McDonald’s is taking responsibility and pledging to contribute to improving its impact on the environment.
As reported on Nation’s Restaurant News:
McDonald’s Corp. is expanding its environmental goals and vows to source all of its packaging products from renewable and recycled sources by 2025, the company said Tuesday.
The Oak Brook, Ill.-based burger giant previously set an “aspirational goal” of having 100 percent of its fiber-based packaging from recycled or certified sources where no deforestation occurs.
Last week, McDonald’s also indicated it would phase out foam packaging by the end of the year. Foam drink containers make up about 2 percent of McDonald’s packaging, according to the Chicago Tribune.
“As the world’s largest restaurant company, we have a responsibility to use our scale for good to make changes that will have a meaningful impact across the globe,” said Francesca DeBiase, McDonald’s chief supply chain and sustainability officer, in a statement.

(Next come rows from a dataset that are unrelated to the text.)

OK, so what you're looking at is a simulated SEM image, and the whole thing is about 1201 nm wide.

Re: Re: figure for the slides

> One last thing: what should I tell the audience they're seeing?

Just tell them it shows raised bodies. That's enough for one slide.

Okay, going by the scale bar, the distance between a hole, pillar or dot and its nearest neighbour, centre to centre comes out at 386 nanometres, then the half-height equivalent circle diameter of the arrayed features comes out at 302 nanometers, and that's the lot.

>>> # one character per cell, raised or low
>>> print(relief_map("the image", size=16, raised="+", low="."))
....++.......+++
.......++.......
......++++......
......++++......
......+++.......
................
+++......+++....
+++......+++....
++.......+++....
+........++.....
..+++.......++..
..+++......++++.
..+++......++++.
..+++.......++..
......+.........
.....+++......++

Currently, 50 percent of McDonald’s customer packaging comes from renewable, recycled or certified sources, the company said, and 64 percent of fiber-based packaging comes from certified or recycled sources.
“Our customers have told us that packaging waste is the top environmental issue they would like us to address,” DeBiase said. “Our ambition is to make changes our customers want and to use less packaging, sourced responsibly and designed to be taken care of after use, working at and beyond our restaurants to increase recycling and help create cleaner communities.”
McDonald’s estimated that 10 percent of its global restaurants are recycling customer packaging.
“We look forward to doing more and continuing to raise the bar on what it means to be a responsible company committed to people and the planet,” DeBiase said.
McDonald’s began to focus on sustainable packaging nearly 25 years ago, when it established a partnership with the Environmental Defense Fund. The initiative eliminated more than 300 million pounds of packaging, recycled 1 million tons of corrugated boxes, and reduced waste by 30 percent in the decade following the partnership.
“McDonald’s continues to raise the sustainability bar by setting ambitious goals and collaborating with partners across the value chain for maximum impact,” said Tom Murray, vice president of the fund’s EDF+Business division.
In 2014, McDonald’s joined the World Wildlife Fund’s global forest and trade network program, and set its fiber sourcing targets, including the Forest Stewardship Council’s preference for packaging made from wood fiber.
Sheila Bonini, senior vice president for the WWF’s private sector engagement program, said McDonald’s announcement reflects “strong leadership in developing packaging and recycling solutions at a scale that can extend the life of our natural resources and push its industry toward more sustainable practices.”
After last week’s report on McDonald’s foam-packaging goals, a spokesperson said: “With our size and reach we have a tremendous opportunity to make a difference for our planet, and this decision is a significant step in our journey to be a better McDonald’s and positively impact the communities we serve.”
McDonald’s has more than 37,000 restaurants in more than 100 countries.